Fwd: The GnuPR FAQ

[vedaal at nym.hush.com]

On 5/11/2020 at 6:15 PM, "Robert J. Hansen" <rjh at sixdemonbag.org> wrote:
>
>This arrived in my inbox: I'm presenting it here without comment.  
>My
>response will be following in a moment.
>
>
>-------- Forwarded Message --------
>Subject: 	The GnuPR FAQ
>Date: 	Mon, 11 May 2020 14:19:07 -0600
>From: 	James Long <crogonint at gmail.com>
>To: 	rjh at sixdemonbag.org
-----
>You've advised people to use a HORRIBLE practice of using 
>dictionary words solely for their password. I tested this theory myself back 
>in the day, so I can 100% guaranty you of this fact: A brute force 
>dictionary based attack can crack a password like that in LESS THAN 5 
>minutes!! 

=====
How many words were in your passphrase??

Here is some data on the Diceware list:
https://theworld.com/~reinhold/diceware.html

The Diceware list has only 7776 words.   A complete dictionary has almost 2 orders of magnitude more.

"Webster's Third New International Dictionary, Unabridged, together with its 1993 Addenda Section, includes some 470,000 entries. The Oxford English Dictionary, Second Edition, reports that it includes a similar number."
https://www.merriam-webster.com/help/faq-how-many-english-words

10 diceware words provides a greater Brute Force space, than 2^128 (a gnupg session key for older defaults of CAST-5)
(  7776^10 = 8.08x10^38        2^128 = 3.40×10^38  )
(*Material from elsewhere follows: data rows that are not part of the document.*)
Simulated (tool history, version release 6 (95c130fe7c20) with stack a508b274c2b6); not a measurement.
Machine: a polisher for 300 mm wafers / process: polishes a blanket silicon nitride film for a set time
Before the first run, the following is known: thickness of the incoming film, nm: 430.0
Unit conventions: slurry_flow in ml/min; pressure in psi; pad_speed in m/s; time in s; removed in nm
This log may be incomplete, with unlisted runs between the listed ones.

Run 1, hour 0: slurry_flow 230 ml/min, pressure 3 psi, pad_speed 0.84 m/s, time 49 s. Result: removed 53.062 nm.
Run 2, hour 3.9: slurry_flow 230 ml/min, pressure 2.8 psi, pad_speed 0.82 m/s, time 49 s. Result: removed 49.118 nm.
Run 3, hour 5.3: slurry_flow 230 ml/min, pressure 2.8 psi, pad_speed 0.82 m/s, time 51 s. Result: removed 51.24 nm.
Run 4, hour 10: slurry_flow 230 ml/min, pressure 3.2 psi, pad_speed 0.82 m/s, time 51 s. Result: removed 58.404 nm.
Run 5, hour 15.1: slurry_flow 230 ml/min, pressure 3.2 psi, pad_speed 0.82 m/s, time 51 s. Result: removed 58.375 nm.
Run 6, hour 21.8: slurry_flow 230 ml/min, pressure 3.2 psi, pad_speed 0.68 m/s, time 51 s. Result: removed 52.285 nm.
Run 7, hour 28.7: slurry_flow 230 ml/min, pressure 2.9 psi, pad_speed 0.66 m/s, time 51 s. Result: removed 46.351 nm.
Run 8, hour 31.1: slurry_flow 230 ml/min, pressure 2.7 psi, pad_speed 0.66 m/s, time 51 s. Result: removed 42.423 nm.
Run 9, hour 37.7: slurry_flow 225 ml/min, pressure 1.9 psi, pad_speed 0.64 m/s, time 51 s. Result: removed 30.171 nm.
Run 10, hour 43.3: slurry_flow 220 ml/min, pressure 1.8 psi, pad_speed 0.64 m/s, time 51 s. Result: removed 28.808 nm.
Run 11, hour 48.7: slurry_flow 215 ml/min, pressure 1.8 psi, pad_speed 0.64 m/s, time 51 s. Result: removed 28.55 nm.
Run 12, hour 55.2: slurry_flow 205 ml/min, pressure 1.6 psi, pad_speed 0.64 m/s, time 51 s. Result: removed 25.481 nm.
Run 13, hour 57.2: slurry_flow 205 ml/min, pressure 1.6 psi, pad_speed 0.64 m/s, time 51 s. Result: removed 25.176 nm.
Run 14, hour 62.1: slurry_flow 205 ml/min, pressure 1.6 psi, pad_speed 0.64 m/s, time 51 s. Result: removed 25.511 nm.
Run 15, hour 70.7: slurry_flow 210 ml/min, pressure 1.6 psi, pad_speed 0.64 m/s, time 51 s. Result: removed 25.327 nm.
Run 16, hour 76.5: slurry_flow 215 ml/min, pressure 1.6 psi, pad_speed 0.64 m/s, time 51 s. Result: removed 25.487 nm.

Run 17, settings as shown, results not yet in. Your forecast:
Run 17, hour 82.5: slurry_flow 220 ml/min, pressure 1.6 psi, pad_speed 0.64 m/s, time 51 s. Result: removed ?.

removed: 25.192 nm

20 Diceware words  provides a greater Brute Force space, than 2^256
(  7776^20 =  6.53×10^77         2^256 =1.157×10^77  )

Even using only English words greater than 5 letters and unrelated to each other, an extremely low-bound estimate, would be 77760 words. (in reality, far greater, but let's use an example people would agree on).

So using 8 words chosen semi-randomly from a dictionary, 77760^8 = 1.336×10³⁹, still greater than a a 2^128 Brute Force Space.

So, not only is is NOT *horrible* advice, it should be enough for anyone's threat model.


vedaal